From: Jukka K. Korpela (jkorpela@cs.tut.fi)
Date: Mon Aug 09 2010 - 13:21:13 CDT
John H. Jenkins wrote:
> The basic idea is that "plain text" is the minimum amount of
> information to process the given language in a "normal" way.
That's a bit vague. We don't normally "process" languages; we read texts. 
Whether font or color variation is essential for understanding really 
depends on the author's purposes and choices, not on language,
> FOR
> EXAMPLE, ALTHOUGH ENGLISH CAN BE WRITTEN IN ALL-CAPS, IT USUALLY
> ISN'T, AND DOING IT LOOKS WRONG.
I wouldn't say it looks wrong. Surely it is often typographically poor or 
just stupid, but it might be a consequence of technical limitations (there 
are still loads of systems that make no case distinction in texts, so in any 
relevant aspect, they are effectively "uppercase-only"), and all-caps 
English is quite understandable, though boring to read, provided that some 
precautions are made by writers.
> We therefore have both upper- and
> lower-case letters for English.
It's just a distinction that you _can_ (and usually do) make in plain text 
English. It's not an inherent distinction: all-caps English is still 
English, though poorly written by modern standards.
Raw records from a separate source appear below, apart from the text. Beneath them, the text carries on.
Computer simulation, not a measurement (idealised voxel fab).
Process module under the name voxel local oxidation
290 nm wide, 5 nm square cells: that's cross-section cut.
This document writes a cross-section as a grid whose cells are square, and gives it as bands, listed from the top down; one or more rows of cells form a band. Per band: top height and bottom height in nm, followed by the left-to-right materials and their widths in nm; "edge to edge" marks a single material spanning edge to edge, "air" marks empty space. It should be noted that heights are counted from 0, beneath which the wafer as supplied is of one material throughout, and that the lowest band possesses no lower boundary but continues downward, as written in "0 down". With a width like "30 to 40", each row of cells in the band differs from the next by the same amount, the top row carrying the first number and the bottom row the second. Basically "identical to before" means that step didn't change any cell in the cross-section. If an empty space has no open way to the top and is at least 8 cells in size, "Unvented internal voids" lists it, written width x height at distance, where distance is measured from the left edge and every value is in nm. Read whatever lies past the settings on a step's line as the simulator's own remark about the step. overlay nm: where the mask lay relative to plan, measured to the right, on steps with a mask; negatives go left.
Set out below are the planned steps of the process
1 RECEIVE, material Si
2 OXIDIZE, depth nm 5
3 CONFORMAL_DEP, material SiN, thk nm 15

> Arabic, on the other hand, absolutely must have some way of allowing
> for different letter shapes in different contexts, or it looks just
> wrong, so Arabic "plain text" must have facility to allow for that,
> either by explicitly having different characters for the different
> shapes the letters take, or by providing a default layout algorithm
> that defines them.
But "layout algorithms" are not part of character encoding or part of the 
definition of "plain text". It's not OK to render plain text Arabic, encoded 
at logical level (i.e., letters encoded abstractly and not as contextual 
forms), in a simplistic manner that uses a one letter - one glyph model. But 
that's not part of the definition of "plain text" at all.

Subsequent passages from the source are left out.